Activists say young women pursuing graduate studies are especially vulnerable to sexual misconduct because they depend heavily on their academic adviser to complete their degrees, pursue research in their field of study and get recommendations for future jobs. Reporting misconduct could endanger an academic career. And besides damaging the women's mental health and well-being, sexual harassment can chase some of them out of academia altogether.
"Often professors who are advising graduate students are the students' gateway to their degree attainment and their career prospects," said Anne Hedgepeth with the American Association of University Women. "That's an immense amount of power that professors hold. It's also an immense amount of risk that students take when coming forward when future prospects are on the line."
That sums up what happened to Kidd, according to the lawsuit.

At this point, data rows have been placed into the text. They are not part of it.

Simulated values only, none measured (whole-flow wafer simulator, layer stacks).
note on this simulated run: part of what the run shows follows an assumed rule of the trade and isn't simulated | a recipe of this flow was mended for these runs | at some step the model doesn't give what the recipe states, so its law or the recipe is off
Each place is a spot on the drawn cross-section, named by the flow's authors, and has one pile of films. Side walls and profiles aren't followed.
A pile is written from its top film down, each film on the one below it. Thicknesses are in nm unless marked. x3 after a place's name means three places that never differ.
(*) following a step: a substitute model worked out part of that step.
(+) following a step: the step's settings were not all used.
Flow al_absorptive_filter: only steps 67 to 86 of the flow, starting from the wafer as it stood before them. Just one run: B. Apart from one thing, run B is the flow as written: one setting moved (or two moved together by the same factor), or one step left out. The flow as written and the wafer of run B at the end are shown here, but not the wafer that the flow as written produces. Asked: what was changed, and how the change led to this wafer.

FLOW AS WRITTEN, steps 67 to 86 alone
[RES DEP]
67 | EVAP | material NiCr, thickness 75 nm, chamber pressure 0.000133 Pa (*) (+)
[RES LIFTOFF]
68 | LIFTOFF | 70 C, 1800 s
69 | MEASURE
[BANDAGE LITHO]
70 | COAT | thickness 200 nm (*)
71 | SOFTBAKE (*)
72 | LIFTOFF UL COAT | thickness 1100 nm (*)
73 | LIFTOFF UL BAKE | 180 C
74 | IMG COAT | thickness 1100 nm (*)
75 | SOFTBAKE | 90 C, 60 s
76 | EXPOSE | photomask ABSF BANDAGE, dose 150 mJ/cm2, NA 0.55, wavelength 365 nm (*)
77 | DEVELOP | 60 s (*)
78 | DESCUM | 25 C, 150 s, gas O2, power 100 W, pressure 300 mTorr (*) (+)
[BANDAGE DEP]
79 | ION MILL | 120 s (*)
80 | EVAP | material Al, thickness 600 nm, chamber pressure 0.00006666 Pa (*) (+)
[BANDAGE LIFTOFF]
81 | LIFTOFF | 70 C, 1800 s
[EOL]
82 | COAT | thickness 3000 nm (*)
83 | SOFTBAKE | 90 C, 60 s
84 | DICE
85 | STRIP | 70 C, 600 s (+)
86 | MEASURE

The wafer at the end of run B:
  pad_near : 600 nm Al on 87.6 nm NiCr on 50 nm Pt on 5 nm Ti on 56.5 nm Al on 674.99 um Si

Kidd says Florian Jaeger, a distinguished linguistics professor at the New York university's cognitive sciences department who was one of her academic advisers in 2007, pressured her to rent a room in his apartment for a year. She says he then constantly intruded in her private life, demoralized her and talked to her about oral sex and other sexually explicit topics.
"I begged him to stop and to just advise me professionally and he said that was impossible, that wasn't his mentorship style," Kidd said in a phone interview. "There were many moments where I went to sleep in the lab and I wondered what I had done to deserve the hell I was living in every day."
When Kidd protested, Jaeger made it understood that he could derail her career.
"He had a lot of control over my work life, he had the ears of everybody in the field," she recalled. "He reminded me constantly that they know him, that he was a big shot and that I was no one."
In the end, Kidd moved out of Jaeger's apartment and abandoned language research so that she wouldn't have to be supervised by Jaeger. She now studies attention and general learning.
Last year, two professors at the department, in whom Kidd eventually confided, filed a sexual harassment complaint. The university investigated but found the allegations unsubstantiated. The professors say the university then began a retaliation campaign against them. In August, Kidd together with group of faculty members filed a complaint with the Equal Employment Opportunity Commission, a federal agency in charge of workplace discrimination issues. In December, Kidd and her colleagues filed a federal lawsuit.
The university responded by placing Jaeger, now a tenured professor, on administrative leave and commissioning an independent investigation. Results are expected in early January.
University President Joel Seligman said in a statement that the school is committed to creating a safe and respectful environment, but vowed to "vigorously defend" himself and the university provost against some personal claims made against them in the suit.
Jaeger did not respond to an email seeking comment. But shortly after the case was made public this fall, he emailed his students to say that while some of the online comments about him were painful to read, "I am glad that there is now generally so much support for people who speak up against discrimination." Jaeger added that he has always tried to make his lab "an exciting, sa(f)e and supportive place to pursue science" and that he has received letters of support from former students.
As universities face pressure to rethink their sexual misconduct policies, activists suggest various possible remedies: spelling out what interaction is appropriate between faculty and students; more transparency in reporting and investigating complaints; more women in senior leadership positions in academia; and making a student's career less dependent on just one professor.
"There is really no excuse for not addressing this," Chaudhry at the National Women's Law Center said.